Each week, we'll ask questions about the Sixers to our resident basketball analysts and see what they have to say.
Running the Give and Go this week are CSNPhilly.com columnist John Gonzalez, CSNPhilly.com producer/reporter Matt Haughton and CSN anchor Amy Fadool.
Will the Sixers fix their turnover problems?
Part of their turnover problems -- they average 17.9 per game, most in the NBA -- is owed to the personnel, and part of it is because of the style of play. If you play fast, you have more possessions, which increases the chances of turnovers. The players could take better care of the ball and reduce some of the nightly turnovers, but unless they get better players and adopt a different (slower) style, it's unlikely that the per game number will drop significantly.
It’s not likely based on their style of play. Brown’s high-octane scheme lends itself to plenty of mistakes. With the Sixers leading the NBA in possessions per 48 minutes, there simply isn’t the type of typical emphasis placed on ball security. Add in the fact that the Sixers’ primary ball-handler is still sidelined because of injury (see story), and it doesn’t appear the team’s problem with giveaways will be corrected anytime soon.
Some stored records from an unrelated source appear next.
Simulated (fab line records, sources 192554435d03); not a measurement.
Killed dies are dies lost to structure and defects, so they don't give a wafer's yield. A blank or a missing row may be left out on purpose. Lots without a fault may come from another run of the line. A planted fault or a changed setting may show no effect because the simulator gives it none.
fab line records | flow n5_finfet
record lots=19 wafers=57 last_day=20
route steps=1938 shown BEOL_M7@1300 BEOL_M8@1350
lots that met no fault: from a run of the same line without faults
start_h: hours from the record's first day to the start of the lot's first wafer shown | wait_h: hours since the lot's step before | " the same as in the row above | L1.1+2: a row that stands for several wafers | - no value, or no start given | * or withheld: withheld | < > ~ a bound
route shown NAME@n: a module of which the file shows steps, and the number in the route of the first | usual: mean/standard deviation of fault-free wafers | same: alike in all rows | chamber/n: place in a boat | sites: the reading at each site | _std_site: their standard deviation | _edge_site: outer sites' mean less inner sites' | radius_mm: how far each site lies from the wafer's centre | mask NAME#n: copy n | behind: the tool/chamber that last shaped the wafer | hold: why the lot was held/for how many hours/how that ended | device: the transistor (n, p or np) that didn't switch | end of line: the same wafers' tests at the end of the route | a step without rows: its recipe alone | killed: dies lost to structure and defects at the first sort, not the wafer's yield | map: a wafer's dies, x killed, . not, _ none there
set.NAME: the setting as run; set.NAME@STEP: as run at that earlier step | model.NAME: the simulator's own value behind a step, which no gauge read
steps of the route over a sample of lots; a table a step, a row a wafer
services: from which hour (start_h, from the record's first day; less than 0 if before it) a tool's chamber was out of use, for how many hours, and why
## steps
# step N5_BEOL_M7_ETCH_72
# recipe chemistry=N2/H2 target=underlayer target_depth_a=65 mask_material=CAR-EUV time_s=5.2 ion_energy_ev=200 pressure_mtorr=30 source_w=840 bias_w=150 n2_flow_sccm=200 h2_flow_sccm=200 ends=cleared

The simple reason the Sixers lost to the Timberwolves last week after having a 19-point lead? Turnovers. There were 26 turnovers for the Sixers that night, which led to 27 points for the T-wolves. That game was just a bigger example of the problem the Sixers have had with giveaways this season. You can’t really blame youth on the turnovers, which is the natural inclination. Michael Carter-Williams has missed seven straight games, so it’s not like he’s in the game making the mistakes. I think it probably points to the Sixers' pace of play. Brown likes for his team to get up and down the court, and when you are trying to push the tempo, carelessness is going to happen. With that being said, I feel like they can correct the turnovers just by getting more comfortable with Brown's required style of play.